It was a gray, rainy Sunday morning … cold and raw. What to do? A good museum day! Especially since Bank of America offers its customers free admission to the Boston Fine Arts Museum on the first weekend of each month and this was the first weekend in November.
We missed visiting the MFA on our July weekend in Boston and it was still on the “must-see” list, but our time here is getting shorter and shorter. Founded in 1870, this is one of the largest museums in the USA with a collection of nearly a half million works of art. This was the perfect day to visit. Lin dropped us off across the street in the rain at 10AM … opening time. The lines seemed long, but our timing was good. A half hour later, the line wound around and stretched out through the main lobby, but we already had our admission tickets, our coats checked and were on our way.
We began our tour at the special exhibition of John Singer Sargent's works. Let me say that we are not particularly knowledgeable when it comes to artwork, but we're not complete dolts either. We like what we like and we have an appreciation for the rest. Sargent was prolific and brilliant. He painted with passion and it shows in his work. This man was worldly and it shows. From marble quarries to boat docks, landscapes to portraits of Bedouins and everything in between, the man captured the essence of his subjects and we were enthralled by nearly 100 works on display.
Our interest in birdwatching and bird photography led us to a special exhibit entitled “Audubon's Birds, Audubon's Words”. We always admired his detailed drawings, but never surmised what an eloquent writer he was.
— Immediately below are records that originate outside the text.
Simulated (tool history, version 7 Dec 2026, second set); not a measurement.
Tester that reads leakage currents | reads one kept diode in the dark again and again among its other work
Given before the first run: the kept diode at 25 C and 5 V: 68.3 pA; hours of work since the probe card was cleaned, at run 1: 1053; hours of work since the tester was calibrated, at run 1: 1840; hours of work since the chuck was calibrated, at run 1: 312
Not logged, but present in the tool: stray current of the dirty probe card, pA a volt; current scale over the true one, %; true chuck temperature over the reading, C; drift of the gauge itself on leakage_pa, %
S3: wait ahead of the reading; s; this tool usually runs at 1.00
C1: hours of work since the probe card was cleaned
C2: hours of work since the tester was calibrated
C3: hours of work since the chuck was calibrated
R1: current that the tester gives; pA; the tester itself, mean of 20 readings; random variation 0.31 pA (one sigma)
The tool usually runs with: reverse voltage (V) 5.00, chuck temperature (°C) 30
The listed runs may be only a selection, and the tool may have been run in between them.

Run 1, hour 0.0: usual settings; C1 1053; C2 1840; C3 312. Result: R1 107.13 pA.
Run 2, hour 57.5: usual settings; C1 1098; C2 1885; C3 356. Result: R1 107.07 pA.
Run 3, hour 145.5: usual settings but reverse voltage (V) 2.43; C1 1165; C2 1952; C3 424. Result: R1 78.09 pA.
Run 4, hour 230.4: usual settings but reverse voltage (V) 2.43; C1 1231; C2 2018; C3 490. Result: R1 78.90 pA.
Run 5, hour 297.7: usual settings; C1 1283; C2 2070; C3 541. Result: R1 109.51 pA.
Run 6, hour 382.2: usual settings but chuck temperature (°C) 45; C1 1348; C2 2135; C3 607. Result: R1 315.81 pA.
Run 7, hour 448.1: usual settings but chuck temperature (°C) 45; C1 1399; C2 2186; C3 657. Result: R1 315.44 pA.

Egyptian art and mummies always fascinate us and we headed to the Ancient World galleries where hundreds of ancient artifacts, mummies and sarcophagi awaited us. It's hard not to be impressed and totally taken in by the ageless beauty of the pieces on display. It's hard to look at them and not wonder about the people who fabricated what we saw and the people for whom they were made.
En route to the Ancient World, we passed through a gallery with pages of the Islamic Quran beautifully displayed and explained. Another gallery displayed Buddhist works. Another highlighted the Hindu religion and the god, Ganesh, caught our attention. Yet others concentrated on Christian and Jewish themes. There's always so much to learn about … it's mind boggling.
It's impossible to rush. Even if you're in a hurry to see mummies or Renoirs or Washington Crossing the Delaware, how can you pass up an Ansel Adams photograph or a Greek statue or a Winslow Homer lithograph or a Picasso that's hanging there, begging for your attention?
We tried to be systematic in our approach to seeing as much as we could, but there's gallery after gallery after gallery of permanent exhibits to work through … Art of the Americas, Europe, Asia, Oceania, Africa.
Every imaginable art media is represented … fabric, jewelry, oils, watercolors, etchings, sculpture, photography, pottery, weaving, furniture, clothing, stained glass … it went on and on. Everything from balalaikas to bells, totem poles to tapas, Renoir, van Gogh, Monet, Manet, Cezanne, Hopper, Wyeth ... our minds were swimming.
By 4pm, we could absorb no more. We needed to process it all, discuss what we'd seen, appreciate the day and plan our return trip on the first weekend in December. Maybe Lin will come along next time.
We boarded the train back to Walpole in the dark where Lin waited for us at the station. A edifying day well spent.